The moment of truth about what the West can and cannot endure is near. The Russian invasion of Ukraine forced the leadership of Europe and the United States to face real dilemmas. I’m sure European leaders felt awkward, sad and guilty when they heard Ukrainian President Volodymyr Zelenskyy tell them from Kiev on Thursday night that “this is probably the last time you can see me alive.”
Awkward, because they could not do anything tangible immediately to help him, beyond statements and lighting monuments up in the colors of his country’s flag. Sad, because they saw their continent descend into the darkness from which we all thought it had escaped after 1945. Guilty, because many were those who convinced Ukraine that the vision of EU or NATO membership was possible, but left the country helpless at the time of destruction.
Which Balkan country, which country in a difficult region will take Europe seriously in the next crisis?

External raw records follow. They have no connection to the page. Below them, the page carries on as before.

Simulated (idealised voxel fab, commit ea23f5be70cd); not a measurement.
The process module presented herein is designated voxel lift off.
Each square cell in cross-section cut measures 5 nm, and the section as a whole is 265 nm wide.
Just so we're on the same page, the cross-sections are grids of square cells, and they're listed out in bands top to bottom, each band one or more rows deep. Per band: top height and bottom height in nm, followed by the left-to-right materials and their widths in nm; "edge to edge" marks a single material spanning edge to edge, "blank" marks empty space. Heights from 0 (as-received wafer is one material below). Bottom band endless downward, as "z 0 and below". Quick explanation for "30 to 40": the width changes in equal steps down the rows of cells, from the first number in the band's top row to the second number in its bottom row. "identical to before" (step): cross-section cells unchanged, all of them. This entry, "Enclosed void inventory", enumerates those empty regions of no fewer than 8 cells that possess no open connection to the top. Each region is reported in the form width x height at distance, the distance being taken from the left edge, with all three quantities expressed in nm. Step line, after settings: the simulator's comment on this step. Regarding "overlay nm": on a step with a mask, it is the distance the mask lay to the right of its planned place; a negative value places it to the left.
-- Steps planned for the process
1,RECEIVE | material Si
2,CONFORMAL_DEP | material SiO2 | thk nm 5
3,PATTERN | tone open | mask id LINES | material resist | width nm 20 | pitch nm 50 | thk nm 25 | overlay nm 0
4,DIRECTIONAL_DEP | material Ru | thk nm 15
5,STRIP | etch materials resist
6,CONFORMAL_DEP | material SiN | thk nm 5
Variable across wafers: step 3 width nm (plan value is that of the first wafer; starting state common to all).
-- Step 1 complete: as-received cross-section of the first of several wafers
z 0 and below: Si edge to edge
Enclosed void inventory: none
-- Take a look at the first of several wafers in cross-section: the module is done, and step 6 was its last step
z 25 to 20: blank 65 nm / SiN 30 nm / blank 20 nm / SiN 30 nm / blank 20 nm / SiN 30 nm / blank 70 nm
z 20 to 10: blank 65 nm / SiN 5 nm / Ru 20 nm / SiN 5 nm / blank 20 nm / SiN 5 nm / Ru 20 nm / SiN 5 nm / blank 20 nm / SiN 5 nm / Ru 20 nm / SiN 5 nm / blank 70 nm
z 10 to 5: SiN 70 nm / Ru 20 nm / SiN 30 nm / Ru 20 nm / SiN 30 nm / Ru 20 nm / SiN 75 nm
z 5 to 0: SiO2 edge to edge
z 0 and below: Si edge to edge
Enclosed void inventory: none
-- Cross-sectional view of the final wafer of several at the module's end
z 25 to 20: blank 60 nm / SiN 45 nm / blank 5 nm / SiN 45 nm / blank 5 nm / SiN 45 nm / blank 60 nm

The US spent its hegemony in the temporarily unipolar world on a series of useless or dead-end ventures: Kosovo, Iraq, Libya. Even in Afghanistan, which was the only necessary military campaign, they initially did exceptionally well but ended up in the fiasco that was their exit from Kabul.
Europe pays for former German chancellor Angela Merkel’s so-called prudent leadership. Yes, she did not do anything wrong, which was much appreciated during the Donald Trump era. However, it led to Europe getting bogged down in a strategic inaction, concerned only with the sales of German products. The US is paying the price for former president Barack Obama’s ambiguous reluctance. The red lines that kept moving, the lack of a solid foreign policy.
Now that the West was faced with a real red line, the awakening was abrupt and savage. Ukraine revived a purposeless NATO and united the West.
But for how long? The “jungle,” to which American historian Robert Kagan refers to in his book “The Jungle Grows Back,” is spreading rapidly and demolishing the post-war edifice. Russian President Vladimir Putin is weighing the endurance of the West, he is testing whether the French, the Americans or the Germans will fight if a country that is or will now become a member of NATO is threatened. China is watching from afar. It is also weighing the West’s stamina and wonders if and who will fight for Taiwan.
We have entered a dark period. We have been saying for a long time that it resembles the 1930s. Democracies will be tested and so will international agreements. Many things will certainly depend on what happens in the US.
As for Europe, it needs to grow up quickly. It needs to decide if it wants to be a Disneyland, full of history and culture, or maybe an unarmed NGO that will stand out for its good manners in the savage world that dawns, living with the illusion that it can survive this way. But until Europe decides what it wants, it would be good idea not to drag any other country down, especially those with dangerous neighbors.